Re: Questions about SparkSQL join on not equality conditions

2015-08-11 Thread gen tang
Hi,

After taking a look at the code, I found out the problem:
As spark will use broadcastNestedLoopJoin to treat nonequality condition.
And one of my dataframe(df1) is created from an existing RDD(logicalRDD),
so it uses defaultSizeInBytes * length to estimate the size. The other
dataframe(df2) that I use is created from hive table(about 1G). Therefore
spark think df1 is larger than df2, although df1 is very small. As a
result, spark try to do df2.collect(), which causes the error.

Hope this could be helpful

Cheers
Gen


On Mon, Aug 10, 2015 at 11:29 PM, gen tang gen.tan...@gmail.com wrote:

 Hi,

 I am sorry to bother again.
 When I do join as follow:
 df = sqlContext.sql(selet a.someItem, b.someItem from a full outer join b
 on condition1 *or* condition2)
 df.first()

 The program failed at the result size is bigger than 
 spark.driver.maxResultSize.
 It is really strange, as one record is no way bigger than 1G.
 When I do join on just one condition or equity condition, there will be no
 problem.

 Could anyone help me, please?

 Thanks a lot in advance.

 Cheers
 Gen


 On Sun, Aug 9, 2015 at 9:08 PM, gen tang gen.tan...@gmail.com wrote:

 Hi,

 I might have a stupid question about sparksql's implementation of join on
 not equality conditions, for instance condition1 or condition2.

 In fact, Hive doesn't support such join, as it is very difficult to
 express such conditions as a map/reduce job. However, sparksql supports
 such operation. So I would like to know how spark implement it.

 As I observe such join runs very slow, I guess that spark implement it by
 doing filter on the top of cartesian product. Is it true?

 Thanks in advance for your help.

 Cheers
 Gen






Re: Questions about SparkSQL join on not equality conditions

2015-08-10 Thread gen tang
Hi,

I am sorry to bother again.
When I do join as follow:
df = sqlContext.sql(selet a.someItem, b.someItem from a full outer join b
on condition1 *or* condition2)
df.first()

The program failed at the result size is bigger than
spark.driver.maxResultSize.
It is really strange, as one record is no way bigger than 1G.
When I do join on just one condition or equity condition, there will be no
problem.

Could anyone help me, please?

Thanks a lot in advance.

Cheers
Gen


On Sun, Aug 9, 2015 at 9:08 PM, gen tang gen.tan...@gmail.com wrote:

 Hi,

 I might have a stupid question about sparksql's implementation of join on
 not equality conditions, for instance condition1 or condition2.

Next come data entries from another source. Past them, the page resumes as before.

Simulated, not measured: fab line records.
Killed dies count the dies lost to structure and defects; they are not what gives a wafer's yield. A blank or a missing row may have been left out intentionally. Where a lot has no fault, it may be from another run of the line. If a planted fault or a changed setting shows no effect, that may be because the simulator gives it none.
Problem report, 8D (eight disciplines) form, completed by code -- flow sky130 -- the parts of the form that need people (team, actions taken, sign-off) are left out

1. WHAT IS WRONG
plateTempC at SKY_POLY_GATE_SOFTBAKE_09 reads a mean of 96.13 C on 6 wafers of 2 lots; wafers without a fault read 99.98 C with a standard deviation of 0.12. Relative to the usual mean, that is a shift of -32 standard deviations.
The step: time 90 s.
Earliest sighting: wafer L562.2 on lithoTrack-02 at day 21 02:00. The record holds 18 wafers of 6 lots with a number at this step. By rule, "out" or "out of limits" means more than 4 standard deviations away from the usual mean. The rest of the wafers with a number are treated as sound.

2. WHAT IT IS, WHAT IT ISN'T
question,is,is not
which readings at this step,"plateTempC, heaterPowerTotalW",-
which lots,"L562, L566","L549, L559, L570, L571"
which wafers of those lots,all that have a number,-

 In fact, Hive doesn't support such join, as it is very difficult to
 express such conditions as a map/reduce job. However, sparksql supports
 such operation. So I would like to know how spark implement it.

 As I observe such join runs very slow, I guess that spark implement it by
 doing filter on the top of cartesian product. Is it true?

 Thanks in advance for your help.

 Cheers
 Gen